Mary had been living on the street, under bridges, in abandoned buildings and every two or three months she stayed in an emergency shelter for a few days to get a bath and wash her few clothes.   She was homeless; we could offer her a home.  This didn't seem too difficult.  As we lived with Mary, however, we discovered that the experience of homelessness is more complicated than simply not having a space of one's own.
When you don't have any personal space, you have to keep everything you own with you all the time.  So Mary wore all of her clothes all the time....the ultimate layered look.  Regardless of the temperature, she had it all on.  It took several weeks for her to absorb the notion that the closet in her room was really hers to use.  She could leave a few things there when she went out and have a hope they would be there when she returned.  Homelessness has to do with how one dresses.
When you don't have any personal storage space it certainly affects how you eat.   Every meal has to be foraged.    In her first several weeks at Killingsworth Mary ate differently from other residents, finishing 2 or 3 plates full of food at each meal and almost making herself sick.  We learned that she had to begin to trust that the food would be there for the next meal.  There was enough food to store and a place to store it, so she didn't have to eat as though there might not be another meal for a while.   Homelessness has to do with being hungry. 

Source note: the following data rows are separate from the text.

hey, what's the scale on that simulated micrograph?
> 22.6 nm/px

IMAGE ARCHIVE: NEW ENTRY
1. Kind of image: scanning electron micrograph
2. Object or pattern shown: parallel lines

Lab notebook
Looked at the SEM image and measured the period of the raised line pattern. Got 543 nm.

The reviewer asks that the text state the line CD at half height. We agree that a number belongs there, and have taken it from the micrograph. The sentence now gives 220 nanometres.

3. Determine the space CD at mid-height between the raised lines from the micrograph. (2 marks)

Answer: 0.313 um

And there was that huge backpack.
Everything that Mary owned that she wasn't wearing she carried around on her back.   Each morning when she left the house to go job hunting that pack went with her.   We tried to introduce her to the concept of "chest of drawers", but had almost given up the hope that she would consider using the space that was now hers to use.  For Christmas, one of Mary's presents was a gift-card to a local department store.  She returned from her shopping trip with a large smile and told the staff that we were going to be so proud of her, and pulled out a half-size backpack!  She told us now she could leave some of her belongings at "home" when she went out.  Homelessness has to do with how much and what kind of "stuff" one can have.

By the way, the definition of  JOY is the look on Mary's face when she got her first paycheck and brought it in to pay her rent for her space, for her home.......Mary is homeless no more.